Background Investigations

OPM’s Background Investigation Process: A Special 60 Minutes Report

treasurybuilding-locphoto-header

60 Minutes aired a special report on November 8th that revealed the details of their special investigation into how the likes of Snowden, Alexis, and Manning were all able to pass the background investigation process and be granted security clearances.  The report revealed data sources and information that clearly brought to light incidents with glaring red flags that should have raised concerns and resulted in immediate suspension of their security clearances.

Errors, Omissions and Costly Carelessness

The Office of Personnel Management (OPM) was the main target of the report that outlined numerous gaps, process failures, and a sense of tunnel vision by OPM that focused on meeting timeliness and quota requirements over thoroughness. Former DoD adjudicators were interviewed and told the story of numerous instances where discrepant information reported by OPM in the Report of Investigation (ROI) caused serious concerns. For example, in seven out of ten cases where the ROI reported that the FBI name check had no pertinent information, there was actually a record of an arrest that should have been reported and followed up on. Another example detailed how Edward Snowden was able to bypass OPM’s check of his past employment by claiming that the information was classified. OPM, despite having investigators who are cleared at the Top Secret level, failed to follow up to verify his previous employment. Had OPM done this they would have found issues and concerns documented by the CIA that would have raised serious concerns.

OPM declined to comment or provide any corroborating information on anything brought up in the report, but rather just stated that it was working aggressively to incorporate new data sources and reviewing key aspects of the security clearance process. Perhaps a return to the 80’s, where the Defense Security Service conducted the background investigations, would fix some of these issues. In my experience as an applicant, clearance holder, security manager, investigator, and adjudicator I have been interviewed many times, have interviewed many others, and read many ROIs. By far the best ones were written in times before we were just worried about timeliness, quotas, and the bottom line.

Comment Archive

  1. Avatar

    Well that was a letdown… Pretty disappointed with the “reporting”. A lot of the issues they highlighted wouldn’t have come out during a background investigation because they aren’t investigative requirements. They could have addresses the elephant in the room but chose not to. Disappointing.

  2. Avatar

    That 60 minutes interview was nothing new to me. If 60 minutes really wanted to do some investigative journalism then they would have interviewed some former or current investigators about the issues with the corrupt OPM contractors (Especially those that worked for USIS) and the glaring weaknesses and intricacies of the OPM process in general. I thought they barely scratched the service on the problems with the BI process.

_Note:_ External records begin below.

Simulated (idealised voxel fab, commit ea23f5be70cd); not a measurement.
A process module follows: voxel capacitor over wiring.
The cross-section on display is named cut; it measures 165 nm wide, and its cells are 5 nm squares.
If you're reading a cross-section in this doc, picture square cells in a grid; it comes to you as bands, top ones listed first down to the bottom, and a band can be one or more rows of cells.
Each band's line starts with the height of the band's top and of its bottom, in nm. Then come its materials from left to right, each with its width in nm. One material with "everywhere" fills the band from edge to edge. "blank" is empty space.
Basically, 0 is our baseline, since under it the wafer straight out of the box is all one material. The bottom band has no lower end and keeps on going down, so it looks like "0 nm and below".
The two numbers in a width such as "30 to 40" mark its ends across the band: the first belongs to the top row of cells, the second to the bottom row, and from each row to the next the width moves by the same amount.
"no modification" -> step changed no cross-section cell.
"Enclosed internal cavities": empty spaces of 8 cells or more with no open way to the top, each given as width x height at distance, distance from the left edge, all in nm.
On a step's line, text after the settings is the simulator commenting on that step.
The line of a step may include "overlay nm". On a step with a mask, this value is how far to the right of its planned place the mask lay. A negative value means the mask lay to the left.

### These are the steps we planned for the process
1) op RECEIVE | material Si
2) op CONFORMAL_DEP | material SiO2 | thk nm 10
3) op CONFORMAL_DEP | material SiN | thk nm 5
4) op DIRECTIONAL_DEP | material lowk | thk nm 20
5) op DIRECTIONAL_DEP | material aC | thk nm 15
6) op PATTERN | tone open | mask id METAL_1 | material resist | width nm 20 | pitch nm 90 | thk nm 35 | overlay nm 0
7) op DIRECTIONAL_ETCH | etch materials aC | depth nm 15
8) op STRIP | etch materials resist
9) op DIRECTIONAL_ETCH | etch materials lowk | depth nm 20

    How about less emphasis on investigators having to worry about why the home telephone is different than the mobile phone and how someone attended college while employed full time and more emphasis on character, conduct, integrity, and the overall person as a whole. That’s the real problem with the BI process.

    Problem is nothing will change…its just a rubber stamping process…to most of us we don’t feel like any real investigations into the person are being done when we spend more time on why the Subject’s home and cell phone are the same number.

    If they really want to blow the lid off of this…then they need to read these forums and glassdoor.com about USIS and KGS or interview the people actually doing the investigations. That would make people perk up a little by reading those things.

    Yeah…didn’t learn much…oh by the way in that 60 minute piece..something they failed to discuss was that the Seattle PD didn’t cooperate with the Alexis investigation or that police report would have been in the investigative file. The Investigator had to note out the item. Seattle PD should be to blame for that also in regards to not cooperating with the OPM BI process.

    The other thing that needs to be mentioned is the ajudicative process is way too lax in determining who gets a clearance. We have all completed that horrible 65 page report of people with major issues and derogatory information with less than half of the people recommending the candidate only to find out that the person still got a clearance or was able to still retains his/her clearance…I realize it’s a futile process.

    A lot of the problem in this process that doesn’t get enough discussion or is rarely ever is questioned is the lax adjudicative process. They let damn near anyone get a TS or Q clearance. The adjudicative process is a big part of the problem and the government needs to address it.

    Anyways, the only thing we can control in this process is the integrity and thoroughness of the product we deliver. Timeliness is outside of our control. Quality is getting to that point also unless you have integrity to do a thorough job and tell management to pound sand about timelines.

  3. Avatar

    It’s amazing that not once did they focus on the nefarious acts committed by USIS or the insanity its employees went through daily or the insanity that CACI’s and KGS’s employees go through daily to close cases to meet revenue. Not to aid in the protection of national security. Overall, a weak segment by 60 Minutes which left me wanting more.